While we are definitely not seeing anything in the realm of 100 times speedups, I think we are still well in the land of ‘stopping doing dumb things’ when it comes to performance.
Over the course of the weekend, I did the following:
- Added an early out to culling when we are given a frustum which will definitely cull all assets
- Changed all Spaghet managers to share the ‘globals’ data for scripts. This meant we only had to update one.
- Noticed that zones checked every frame to see if they had missing assets that had finished loading. The zones now register for updates and unregister once all are loaded.
- Learned that calling GetNativeBufferPtr causes a synchronization with the rendering thread and that we should cache it instead.
- Refactored a bunch of update logic zones push data into collections for use in the next frame rather than scanning the zones to collect it
- Started using culling info to avoid uploading data for dynamic lights.
And other little things.
The result is that I was able to get a 50% improvement in framerate in my test on the monster board.
Please note: This does not mean 50% improvement in all boards. This is a result of a single test.
The speedups are probably more noticeable in large boards. However, even small improvements in smaller boards are worth it.
Since our announcement that we would support macOS and Linux, I’ve been trying to get info from Steam regarding how best to ship with Proton.
For context, and as itsfoss explains, on Linux, you can choose to enable SteamPlay for ‘supported titles’ or ‘all other titles’.
We inquired about two things:
- How to be a supported title
- Whether we could pin a particular proton version as default so we could test against a known software
There has been a lot of back and forth over the last month, but I think we have the info now.

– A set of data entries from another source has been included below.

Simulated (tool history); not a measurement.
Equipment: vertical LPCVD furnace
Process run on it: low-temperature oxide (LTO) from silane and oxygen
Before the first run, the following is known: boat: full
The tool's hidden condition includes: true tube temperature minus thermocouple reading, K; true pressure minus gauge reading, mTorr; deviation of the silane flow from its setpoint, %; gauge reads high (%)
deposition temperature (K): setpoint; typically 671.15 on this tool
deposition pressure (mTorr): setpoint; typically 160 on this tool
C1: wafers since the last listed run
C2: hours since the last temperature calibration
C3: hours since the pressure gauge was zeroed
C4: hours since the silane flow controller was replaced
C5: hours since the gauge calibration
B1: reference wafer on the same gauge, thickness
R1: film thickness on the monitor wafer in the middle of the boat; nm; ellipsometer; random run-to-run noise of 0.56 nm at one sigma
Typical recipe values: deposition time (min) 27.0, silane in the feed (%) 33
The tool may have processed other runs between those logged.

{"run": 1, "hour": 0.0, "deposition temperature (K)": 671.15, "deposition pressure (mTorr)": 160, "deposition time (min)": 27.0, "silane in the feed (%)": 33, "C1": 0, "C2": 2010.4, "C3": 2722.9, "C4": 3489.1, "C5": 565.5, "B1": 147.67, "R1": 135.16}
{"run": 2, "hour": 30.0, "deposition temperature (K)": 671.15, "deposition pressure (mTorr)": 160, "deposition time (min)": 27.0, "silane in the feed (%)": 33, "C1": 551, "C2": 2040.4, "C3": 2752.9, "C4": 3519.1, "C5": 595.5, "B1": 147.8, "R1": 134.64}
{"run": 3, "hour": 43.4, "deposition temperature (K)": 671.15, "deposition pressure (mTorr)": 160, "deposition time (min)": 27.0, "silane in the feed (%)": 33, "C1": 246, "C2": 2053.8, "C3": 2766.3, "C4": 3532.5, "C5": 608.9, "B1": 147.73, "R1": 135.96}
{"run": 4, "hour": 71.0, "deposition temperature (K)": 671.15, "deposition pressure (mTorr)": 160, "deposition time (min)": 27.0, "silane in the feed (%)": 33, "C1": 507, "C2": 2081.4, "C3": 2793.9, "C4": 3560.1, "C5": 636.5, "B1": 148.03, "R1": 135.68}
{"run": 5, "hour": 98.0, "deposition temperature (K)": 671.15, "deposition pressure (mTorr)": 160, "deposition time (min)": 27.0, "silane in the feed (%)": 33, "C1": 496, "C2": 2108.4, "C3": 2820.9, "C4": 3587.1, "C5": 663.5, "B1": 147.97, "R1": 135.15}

As to the version pinning question, the answer was no.
As to the first question, we got this feedback from support:
No problem, Chris! It’s a confusing piece slightly because of past history.
Before SteamDeck drove a bunch of additional effort on Proton, games did need to be “whitelisted” so to speak, and a customer playing games on Linux could take the step to say “let me try Windows games via proton even if they haven’t been whitelisted”
So, those customer-facing settings in the Steam client are still visible. But because we’ve made so much progress with Proton, the notion of that whitelisting doesn’t really make sense– we don’t update it, and we may phase it out of the Steam Linux client settings altogether at some point.
For you as a developer, there’s no longer a list to be added to– you’re good to go!
This is good and… well, not bad but interesting. We would like to make TaleSpire on Linux as obviously supported as on Windows. However, it seems like it will be behind an option for now, and we don’t have a way to indicate when we officially support it.
It might be a non-issue, as we Linux folks are used to having to jump through some hoops, but it is a little disappointing.
One option would be to bundle Proton with TaleSpire ourselves and ship it as a Linux native game. This would then appear in the store as such. This is a bunch more work, and feedback has indicated that it would still be good to allow people to use their own proton install if desired.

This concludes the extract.